Concentrations of unfiltered phosphorus ranged from 0.013 mg/L at multiple stations to 0.136 mg/L in a bottom sample at the Tyngsborough Bridge (010965305) monitoring station (table 6, in back of report). Concentrations of filtered phosphorus ranged from 0.004 mg/L (estimated value) at multiple stations to 0.096 mg/L in a bottom sample at the Tyngsborough Bridge (010965305) monitoring station. Concentrations of orthophosphate ranged from <0.004 mg/L at multiple stations to 0.088 mg/L in a bottom sample at the Tyngsborough Bridge (010965305) monitoring station. Concentrations of total particulate carbon ranged from 0.19 mg/L in a bottom sample at the Bridge Marina (01100871) monitoring station to 2.98 mg/L in a top sample at the Merrimack River near power lines, Methuen, Mass. (01100220) monitoring station.

Concentrations of chlorophyll-a and pheophytin-a varied during the study period, with both detected at higher concentrations in samples collected in July and September than in the June and August samples. Concentrations of chlorophyll-a and pheophytin-a were generally higher in samples collected at riverine stations than in samples from estuarine stations (table 7, in back of report). Concentrations of chlorophyll-a ranged from 1.30 micrograms per liter (µg/L) at two stations to 37.4 µg/L in a top sample at the Tyngsborough Bridge (010965305) monitoring station. Concentrations of pheophytin-a ranged from <0.10 µg/L at two stations to 42.0 µg/L in a top sample at the Goodwin Creek (01100823) monitoring station.

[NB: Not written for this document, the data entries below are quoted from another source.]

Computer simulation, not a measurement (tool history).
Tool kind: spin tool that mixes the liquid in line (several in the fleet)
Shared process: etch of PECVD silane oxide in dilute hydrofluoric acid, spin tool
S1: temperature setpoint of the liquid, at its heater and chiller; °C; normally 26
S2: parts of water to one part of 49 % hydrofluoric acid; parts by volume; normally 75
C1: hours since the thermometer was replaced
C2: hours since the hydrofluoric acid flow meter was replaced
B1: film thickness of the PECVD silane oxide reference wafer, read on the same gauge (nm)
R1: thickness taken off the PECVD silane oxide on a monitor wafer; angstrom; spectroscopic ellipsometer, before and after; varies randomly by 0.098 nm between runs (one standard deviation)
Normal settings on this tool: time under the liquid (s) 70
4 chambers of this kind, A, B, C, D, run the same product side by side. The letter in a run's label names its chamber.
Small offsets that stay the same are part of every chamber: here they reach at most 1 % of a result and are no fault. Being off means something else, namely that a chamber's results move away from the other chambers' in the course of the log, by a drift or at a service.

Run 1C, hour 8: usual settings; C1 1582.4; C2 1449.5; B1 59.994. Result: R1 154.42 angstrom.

The minimum criterion for concentration of dissolved oxygen of 5.0 mg/L in class B waters (MassDEP, 2021) was exceeded at three stations while collecting discrete water-quality data: the Tyngsborough Bridge (010965305), the Lowell Motorboat Club (01096568), and the Methuen (01100220) monitoring stations. None of the discrete samples collected in the stations classified as class SB waters exceeded the minimum dissolved oxygen criterion.

The maximum criterion for pH in class B waters of 8.3 standard units (MassDEP, 2021) was exceeded at three stations: the Tyngsborough Bridge (010965305), the Lowell Motorboat Club (01096568), and the Merrimack River near Aiken Street Bridge (010965985) monitoring stations. None of the stations classified as class SB waters exceeded the maximum pH criterion of 8.5 standard units, and the minimum criterion of 6.5 was not exceeded at any of the stations in class B and class SB waters.

The maximum criterion for water temperature in class B waters of 28.3 °C (MassDEP, 2021) was found to be exceeded at one station: the Stanley Island (01100671) monitoring station. None of the stations classified as class SB waters had samples that exceeded the maximum water temperature criterion of 29.4 °C.

The data collected in the vertical profiles indicated that most stations were well mixed, with minimum stratification. At the stations where mixing was indicated, the values for the properties measured in the profiles showed little variation through the water column. Water temperature showed variations of 2 °C or less, concentrations of dissolved oxygen varied by 0.5 mg/L or less, pH varied by 0.5 standard unit or less, and specific conductance values varied by 10 percent or less. Two stations had collected profile data that indicated there was poor mixing: the Tyngsborough Bridge (010965305) and Lowell Motorboat Club (01096568) monitoring stations. The samples collected at the Tyngsborough Bridge monitoring station, in particular, showed notable differences in water temperature measurements and concentrations of dissolved oxygen with depth. Data from vertical profiles are published in Laabs (2022).

Concentrations of dissolved oxygen at the Goodwin Creek (01100823) monitoring station were representative of those found at most sampling stations, consistent through the water column at levels greater than 5.0 mg/L (fig. 2). In comparison, concentrations of dissolved oxygen decreased with depth in profiles measured in June and September at Tyngsborough Bridge (010965305) monitoring station (fig. 3) and the Lowell Motorboat Club (01096568) monitoring station (fig. 4), both in assessment unit MA84A–01 (fig. 1). The vertical profiles measured in June that documented concentrations of dissolved oxygen at levels below the class B criterion of 5.0 mg/L (figs. 3 and 4) corroborate the field data collected in concert with the discrete samples and with the continuously recorded data for these stations.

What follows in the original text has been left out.